B. Construing the AUMF to Authorize Warrantless Domestic Wiretapping Would Raise Serious Constitutional Questions
The principle that ambiguous statutes should be construed to avoid serious constitutional questions works against the administration, not in its favor. Interpreting the AUMF and FISA to permit unchecked domestic wiretapping for the duration of the conflict with al Qaeda would certainly raise serious constitutional questions. The Supreme Court has never upheld such a sweeping power to invade the privacy of Americans at home without individualized suspicion or judicial oversight.

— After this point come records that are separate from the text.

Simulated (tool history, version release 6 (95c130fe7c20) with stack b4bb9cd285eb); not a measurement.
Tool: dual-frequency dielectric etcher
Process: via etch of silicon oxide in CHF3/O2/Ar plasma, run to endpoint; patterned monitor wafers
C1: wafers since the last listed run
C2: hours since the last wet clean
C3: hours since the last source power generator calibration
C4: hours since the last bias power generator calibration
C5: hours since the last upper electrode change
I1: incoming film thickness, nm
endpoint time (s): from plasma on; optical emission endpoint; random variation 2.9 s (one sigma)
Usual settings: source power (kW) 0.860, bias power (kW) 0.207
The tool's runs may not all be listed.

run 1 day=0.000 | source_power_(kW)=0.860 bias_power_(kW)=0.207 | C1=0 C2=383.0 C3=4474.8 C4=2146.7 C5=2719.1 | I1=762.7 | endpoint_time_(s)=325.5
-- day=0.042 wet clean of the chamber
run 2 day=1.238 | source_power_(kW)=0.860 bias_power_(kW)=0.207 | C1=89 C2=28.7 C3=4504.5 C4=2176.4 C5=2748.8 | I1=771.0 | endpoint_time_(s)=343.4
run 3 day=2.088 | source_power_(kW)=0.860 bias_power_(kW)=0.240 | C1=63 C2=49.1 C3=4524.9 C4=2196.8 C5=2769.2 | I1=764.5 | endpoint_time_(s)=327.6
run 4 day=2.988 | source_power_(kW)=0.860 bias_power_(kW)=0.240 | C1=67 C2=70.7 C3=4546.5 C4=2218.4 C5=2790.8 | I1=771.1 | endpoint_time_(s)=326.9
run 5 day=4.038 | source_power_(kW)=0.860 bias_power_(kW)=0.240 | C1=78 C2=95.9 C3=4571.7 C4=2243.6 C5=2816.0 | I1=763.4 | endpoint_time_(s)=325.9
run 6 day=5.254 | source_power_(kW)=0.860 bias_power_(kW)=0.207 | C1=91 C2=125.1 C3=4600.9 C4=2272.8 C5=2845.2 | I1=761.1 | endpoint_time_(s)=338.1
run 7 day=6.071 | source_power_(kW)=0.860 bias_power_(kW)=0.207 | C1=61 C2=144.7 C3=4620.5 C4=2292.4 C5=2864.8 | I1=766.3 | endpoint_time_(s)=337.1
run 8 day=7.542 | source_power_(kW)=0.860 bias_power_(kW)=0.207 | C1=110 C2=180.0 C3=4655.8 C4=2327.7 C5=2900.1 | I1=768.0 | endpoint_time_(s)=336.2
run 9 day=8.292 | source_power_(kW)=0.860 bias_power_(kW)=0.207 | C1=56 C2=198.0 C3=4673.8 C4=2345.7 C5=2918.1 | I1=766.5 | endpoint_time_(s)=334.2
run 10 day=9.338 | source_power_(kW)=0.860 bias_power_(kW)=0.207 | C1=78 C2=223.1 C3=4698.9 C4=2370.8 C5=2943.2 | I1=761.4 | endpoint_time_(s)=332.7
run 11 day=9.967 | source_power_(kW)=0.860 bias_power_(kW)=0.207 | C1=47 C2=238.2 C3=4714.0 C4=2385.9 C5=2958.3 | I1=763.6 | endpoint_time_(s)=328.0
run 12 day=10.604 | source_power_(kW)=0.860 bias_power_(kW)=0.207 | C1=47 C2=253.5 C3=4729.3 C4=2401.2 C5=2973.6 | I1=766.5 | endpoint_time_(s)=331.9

The NSA surveillance program permits wiretapping within the United States without either of the safeguards presumptively required by the Fourth Amendment for electronic surveillance--individualized probable cause and a warrant or other order issued by a judge or magistrate. The Court has long held that wiretaps generally require a warrant and probable cause. Katz v. United States, 389 U.S. 347 (1967). And the only time the Court considered the question of national security wiretaps, it held that the Fourth Amendment prohibits domestic security wiretaps without those safeguards. United States v. United States Dist. Court, 407 U.S. 297 (1972). Although the Court in that case left open the question of the Fourth Amendment validity of warrantless wiretaps for foreign intelligence purposes, its precedents raise serious constitutional questions about the kind of open-ended authority the President has asserted with respect to the NSA program. See id. at 316-18 (explaining difficulty of guaranteeing Fourth Amendment freedoms if domestic surveillance can be conducted solely in the discretion of the executive branch).
Indeed, serious Fourth Amendment questions about the validity of warrantless wiretapping led Congress to enact FISA, in order to "provide the secure framework by which the executive branch may conduct legitimate electronic surveillance for foreign intelligence purposes within the context of this nation's commitment to privacy and individual rights." S. Rep. No. 95-604, pt. 1, at 15 (1977) (citing, inter alia, Zweibon v, Mitchell, 516 F.2d 594 (D.C. Cir. 1975), in which "the court of appeals held that a warrant must be obtained before a wiretap is installed on a domestic organization that is neither the agent of, nor acting in collaboration with, a foreign power").
Relying on In re Sealed Case No. 02-001, the DOJ argues that the NSA program falls within an exception to the warrant and probable cause requirement for reasonable searches that serve "special needs" above and beyond ordinary law enforcement. But the existence of "special needs" has never been found to permit warrantless wiretapping. "Special needs" generally excuse the warrant and individualized suspicion requirements only where those requirements are impracticable and the intrusion on privacy is minimal. See, e.g., Griffin v. Wisconsin, 483 U.S. 868, 873 (1987). Wiretapping is not a minimal intrusion on privacy, and the experience of FISA shows that foreign intelligence surveillance can be carried out through warrants based on individualized suspicion..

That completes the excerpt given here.